By: Bart Baesens, Seppe vanden Broucke
This QA first appeared in Data Science Briefings, the DataMiningApps newsletter. Also want to submit your question? Just Tweet us @DataMiningApps. Want to remain anonymous? Then send us a direct message and we’ll keep all your details private. Subscribe now for free if you want to be the first to receive our articles and stay up to data on data science news, or follow us @DataMiningApps.
You asked: How can we establish cross-fertilization between the various business units investing in analytics?
Our answer:
Big data and analytics have matured differently across the various business units of an organization. Triggered by the introduction of regulatory guidelines (e.g. Basel II/III, Solvency II), many firms (especially financial institutions) invested in big data and analytics for risk management for quite some time now. Years of analytical experience and perfecting contributed to very sophisticated models for insurance risk, credit risk, operational risk, market risk and fraud risk. The most advanced analytical techniques such as survival analysis, random forests, neural networks and (social) network learning have been used in these applications. Furthermore, these analytical models have been complimented with powerful model monitoring frameworks and stress testing procedures to fully leverage their potential.
Marketing analytics is still somewhat less mature with many firms starting to deploy their first models for churn prediction, response modeling or customer segmentation. These are typically based on simpler analytical techniques such as logistic regression, decision trees or k-means clustering. Other application areas such HR and supply chain analytics start to gain traction although not many successful case studies have been reported yet.

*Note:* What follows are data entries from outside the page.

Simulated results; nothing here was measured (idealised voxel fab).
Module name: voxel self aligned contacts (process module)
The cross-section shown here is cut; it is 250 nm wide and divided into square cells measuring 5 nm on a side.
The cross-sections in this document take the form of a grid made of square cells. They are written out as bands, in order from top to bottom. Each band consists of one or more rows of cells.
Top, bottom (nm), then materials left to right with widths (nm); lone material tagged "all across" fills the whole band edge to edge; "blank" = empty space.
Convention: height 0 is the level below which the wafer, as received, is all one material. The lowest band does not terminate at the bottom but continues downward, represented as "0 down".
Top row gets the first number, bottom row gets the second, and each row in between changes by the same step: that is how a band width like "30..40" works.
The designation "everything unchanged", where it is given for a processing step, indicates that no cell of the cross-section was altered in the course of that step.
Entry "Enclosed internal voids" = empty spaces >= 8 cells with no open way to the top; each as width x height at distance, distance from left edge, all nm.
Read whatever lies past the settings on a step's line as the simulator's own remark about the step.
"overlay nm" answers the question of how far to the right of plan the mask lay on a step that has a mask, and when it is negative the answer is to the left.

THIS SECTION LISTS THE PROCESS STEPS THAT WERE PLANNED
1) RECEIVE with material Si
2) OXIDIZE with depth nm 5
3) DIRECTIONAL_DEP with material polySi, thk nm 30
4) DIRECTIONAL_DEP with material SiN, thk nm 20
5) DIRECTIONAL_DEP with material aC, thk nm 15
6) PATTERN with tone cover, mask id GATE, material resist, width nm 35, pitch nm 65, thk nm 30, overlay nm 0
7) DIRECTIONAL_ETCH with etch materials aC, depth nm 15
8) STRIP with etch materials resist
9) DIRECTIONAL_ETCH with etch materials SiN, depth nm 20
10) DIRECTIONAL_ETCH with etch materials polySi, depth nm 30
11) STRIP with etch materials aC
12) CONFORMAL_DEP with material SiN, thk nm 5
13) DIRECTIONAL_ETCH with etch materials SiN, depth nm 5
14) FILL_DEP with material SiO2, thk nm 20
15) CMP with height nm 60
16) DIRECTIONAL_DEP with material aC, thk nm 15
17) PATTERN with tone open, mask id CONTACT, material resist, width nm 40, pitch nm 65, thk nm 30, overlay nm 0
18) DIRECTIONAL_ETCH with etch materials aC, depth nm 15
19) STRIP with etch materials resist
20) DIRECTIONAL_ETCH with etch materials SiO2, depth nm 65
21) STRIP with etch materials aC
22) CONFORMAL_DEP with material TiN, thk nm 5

The disparity in maturity creates a tremendous potential for cross-fertilization of model development and monitoring experiences. After all, classifying whether a customer is creditworthy or not in risk management, is analytically the same as classifying a customer as a responder or not in marketing analytics, or classifying an employee as a churner or not in HR analytics. The data preprocessing issues (e.g. missing values, outliers, categorization), classification techniques (e.g. logistic regression, decision trees, random forests, etc.) and evaluation measures (e.g. AUC, lift curves) are all similar. Only the interpretation and usage of the models will be different. The cross-fertilization also applies to model monitoring since most of the challenges and approaches are essentially the same. Finally, gauging the effect of macro-economic scenarios using stress testing (which is a common practice in credit risk analytics) could be another example of sharing useful experiences across applications.
To summarize, less mature analytical applications (e.g. marketing, HR and supply chain analytics) can substantially benefit from many of the lessons learned by more mature applications (e.g. risk management) as such avoiding many rookie mistakes and expensive beginner traps. Hence, the importance of rotational deployment to generate maximum economic value and return.